In the case of Daimler-Chrysler there was no shareholder pressure. They would have been happy with getting a nice dividend every year. It was pure ego trip by the CEO (Schrempp) who wanted to play with the other big boys like GE. They created a huge and expensive corporate headquarter far away from any car-related activity to pretty much signal that management is above the guys who produce cars.

Same for Deutsche Bank when they declared a 25% return on equity goal. Many people said there is no way they can achieve this but the CEO kept pushing so they had to rely on shady business practices and increase risk. It's a pure ego trip. Nothing else.


There is some insider trading going on here. Why was it around $15 about a week ago, which didn't seem quite right, only for the Justice Department to drop this bombshell?

It just means more QE from the ECB. The usual funny banking. More in the pipeline.


Deutsche Bank is not bad.

There are/were bad people who have done bad things while at Deutsche Bank and almost all of them are no longer there and almost none of their names have been named.


If we don't know their names then how do we know they're no longer there?


Its weird how prosecuting banks and big companies has become this new kind of economic negotiations. Apple, google, microsoft, Volkswagen, hsbc, bnp paribas, Deutsche Bank, ubs...

Just underlining this because I wonder what happens when it escalates.


A reply to European(mostly German) decision to try to tax Apple...

US Government went furious with UE decision because they consider Apple more than 200 billion dollars outside America their own. As all governments around the world become progressively more and more broke they need money and companies money abroad is the easy (temporal)solution.

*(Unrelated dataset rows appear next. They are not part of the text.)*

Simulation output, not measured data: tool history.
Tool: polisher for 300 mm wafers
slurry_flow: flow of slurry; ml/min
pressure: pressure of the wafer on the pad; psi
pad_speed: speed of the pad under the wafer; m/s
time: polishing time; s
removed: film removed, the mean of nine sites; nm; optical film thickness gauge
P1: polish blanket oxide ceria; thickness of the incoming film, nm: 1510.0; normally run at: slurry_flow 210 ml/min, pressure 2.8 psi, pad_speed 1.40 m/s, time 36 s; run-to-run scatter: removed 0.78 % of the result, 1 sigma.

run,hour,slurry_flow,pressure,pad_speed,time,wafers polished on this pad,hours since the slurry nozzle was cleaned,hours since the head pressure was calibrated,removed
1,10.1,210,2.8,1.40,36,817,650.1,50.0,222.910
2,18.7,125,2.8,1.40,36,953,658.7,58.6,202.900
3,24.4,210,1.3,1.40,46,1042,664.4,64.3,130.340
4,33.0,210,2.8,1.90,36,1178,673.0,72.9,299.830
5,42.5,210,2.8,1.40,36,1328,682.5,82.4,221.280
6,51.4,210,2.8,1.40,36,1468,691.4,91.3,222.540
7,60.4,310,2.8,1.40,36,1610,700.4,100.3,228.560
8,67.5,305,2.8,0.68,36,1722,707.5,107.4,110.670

I know US officials were considering a tax break soon in order to repatriate all the money from US companies. The Europeans taxing Apple was considered a threat by US of taking all this money before the US does.

I have friends in EU council and chairs had literally be thrown in the air in the last days. Never forget the US is a military power that believes it is the king of the world.


The decision was not about Apple's 200B globally but about the profit Apple has generated within the EU in a time period limited by legal statues of limitation. Without the de-facto only for tax purposes existing legal entity in the Irland Apple would have had to pay these taxes in the past. In any legal regime when one does intra-company transactions just for tax labeling cosmetics one runs a severe risk that whatever one did is ruled irrelevant and one is taxed as if the distorting transactions never happened.

Apple could have generated a lot of profit in the US and would have paid taxes in the US on it and at the same time minimized their profit in the EU. Alternatively Apple could have made the profit in the EU and less in the US and paid taxes there. What they came up with - with the Irish Government looking deliberately the other way - was allocating the profit to a fictional vacuum and not paying taxes anywhere.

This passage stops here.